Even after a win Tuesday night the New York Yankees are hanging just around .500 with a 34-32 record positioning them fourth in the American League East behind the Tampa Bay Rays, Boston Red Sox, and Toronto Blue Jays, 10 games behind the division leader.
Only halfway through June, the Yankees have been riddled with injury, struggling with fielding and base running, and unable to hit into anything other than a double play. Simply put the 2021 Yankees just aren’t it.

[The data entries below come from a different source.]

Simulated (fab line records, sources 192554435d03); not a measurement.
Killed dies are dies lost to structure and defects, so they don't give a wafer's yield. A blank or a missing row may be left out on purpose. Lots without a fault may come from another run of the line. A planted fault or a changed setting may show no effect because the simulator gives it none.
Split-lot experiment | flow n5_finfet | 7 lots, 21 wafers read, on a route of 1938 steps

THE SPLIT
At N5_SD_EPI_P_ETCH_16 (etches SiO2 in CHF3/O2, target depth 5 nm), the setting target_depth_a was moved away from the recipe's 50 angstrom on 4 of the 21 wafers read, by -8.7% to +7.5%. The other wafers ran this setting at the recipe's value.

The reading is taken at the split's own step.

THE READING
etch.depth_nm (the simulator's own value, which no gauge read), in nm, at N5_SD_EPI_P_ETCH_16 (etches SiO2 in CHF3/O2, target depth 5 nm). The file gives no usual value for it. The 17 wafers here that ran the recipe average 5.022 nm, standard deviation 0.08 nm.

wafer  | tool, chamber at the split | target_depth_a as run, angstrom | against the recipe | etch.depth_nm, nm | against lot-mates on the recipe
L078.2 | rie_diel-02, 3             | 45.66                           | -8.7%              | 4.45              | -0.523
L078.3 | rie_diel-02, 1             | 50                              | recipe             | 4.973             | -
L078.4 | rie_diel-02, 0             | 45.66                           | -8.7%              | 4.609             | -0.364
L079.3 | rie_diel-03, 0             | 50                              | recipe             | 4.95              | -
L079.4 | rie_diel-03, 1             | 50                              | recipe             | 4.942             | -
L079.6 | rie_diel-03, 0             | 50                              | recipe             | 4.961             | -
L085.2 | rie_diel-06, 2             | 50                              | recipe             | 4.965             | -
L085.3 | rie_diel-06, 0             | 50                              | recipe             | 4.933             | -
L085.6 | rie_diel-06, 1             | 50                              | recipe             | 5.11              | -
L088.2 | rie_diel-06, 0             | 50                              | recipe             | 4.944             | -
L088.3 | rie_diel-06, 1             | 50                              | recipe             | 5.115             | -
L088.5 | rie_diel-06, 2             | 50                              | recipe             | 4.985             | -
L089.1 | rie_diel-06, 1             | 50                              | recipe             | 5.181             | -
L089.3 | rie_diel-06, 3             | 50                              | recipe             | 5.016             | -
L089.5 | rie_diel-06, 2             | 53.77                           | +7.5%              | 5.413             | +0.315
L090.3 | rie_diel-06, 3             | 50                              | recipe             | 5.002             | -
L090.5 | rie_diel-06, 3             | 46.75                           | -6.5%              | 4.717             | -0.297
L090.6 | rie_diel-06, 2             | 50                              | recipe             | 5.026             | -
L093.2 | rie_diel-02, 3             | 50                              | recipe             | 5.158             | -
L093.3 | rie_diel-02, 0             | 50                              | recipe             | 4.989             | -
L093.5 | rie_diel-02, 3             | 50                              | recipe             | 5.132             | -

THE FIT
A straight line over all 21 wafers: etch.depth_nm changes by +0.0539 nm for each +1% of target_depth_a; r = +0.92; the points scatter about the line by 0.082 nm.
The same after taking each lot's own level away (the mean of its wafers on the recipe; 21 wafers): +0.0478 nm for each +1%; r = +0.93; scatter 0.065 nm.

Despite so much frustration for fans, the worst part of it all is the organization doesn’t seem to have any answers for the plethora of problems that continue to arise for the team.
Off with his head
Fans across Twitter are calling for manager Aaron Boone’s head, looking for the organization to fire the first Yankee manager mid-season in over three decades. The sentiment is understandable, fans are angry and looking for someone to blame but the reality is Boone is simply a puppet, quietly doing what he’s told and working with whatever general manager Brian Cashman drops in his lap. Boone might be the face of the problem but Cashman is the architect of the problem.
In 1998 Cashman became the Yankees senior Vice President and general manager signing a one-year $300,000 contract. That year the team took home a World Series trophy solidifying Cashman’s new position with the team. Cashman certainly had an impressive run with the Yankees winning four World Series titles six AL Pennants and bringing in big names like A-Rod and Roger Clemens. Despite the early successes, Cashman slowly lost his magic touch leading the Yankees through seven years of not-so-great baseball from 2010 to 2016. Things seemed to turn around with the introduction of Boone and the Baby Boomers but still, nothing came to fruition.
Two big problems
Now here we are June 2021 barely above .500 with no center fielder and a broken rotation and Cashman is the man to blame. Cashman has been building unsuccessful teams for over a decade even with a change in management halfway through. Cashman has two main problems with his team construction that keep coming back to haunt the organization, a consistent failure to create a solid rotation and his instance on a home run or bust offense.
I’m not going to go year by year talking about Cashman’s rotation failures because that would take all day but to put it simply Gerrit Cole was Cashman’s first ace since CC Sabathia during the 2009 offseason. You can argue Masahiro Tanaka but you’re wrong. Just use 2021 as an example. Rather than looking to sign a number two behind Cole, exactly what everyone knew we needed after the 2020 season Cashman decided instead to take a chance on Corey Kluber whose slightly passed his prime and Jameson Taillon who hadn’t pitched in over a season despite having names like Snell and Bauer floating in free agency. There is a time to take a gamble but a decade after your last World Series win just isn’t it.
You can blame Boone all you want for the serious lack of offense this season but he’s just playing the cards he’s been dealt. Cashman has taken the baby bomber mentality to a whole new extreme creating a lineup whose main goal is to send the ball 400 feet. Don’t get me wrong, a good home run is always fun to watch but winning games is even more fun and when the Yankees can’t send the ball into the stands they just can’t win. It seems the Yankees just have too much unsuccessful power. The home run or bust mentality alone isn’t working, if it was we’d have something to show for it by now.
Learn from those around you
As the Stanley Cup playoffs wind down it’s hard for me to think about anything but hockey. The New York Islanders are a perfect example of how to take a team and turn it around. For years the Islanders were unable to make anything happen consistently missing the playoffs despite some high-level talent. If you haven’t noticed by now the Islanders certainly aren’t that team anymore and there is one big difference between semi-final Islanders and can’t win a game Islanders and that difference is management. Ownership cleaned house bringing in a new general manager and head coach with a new vision for the team. It’s time for the Yankees to learn from one of New York’s hottest teams and create a start fresh. Boone might not be the main problem but he isn’t part of the solution either. It’s time to clean house.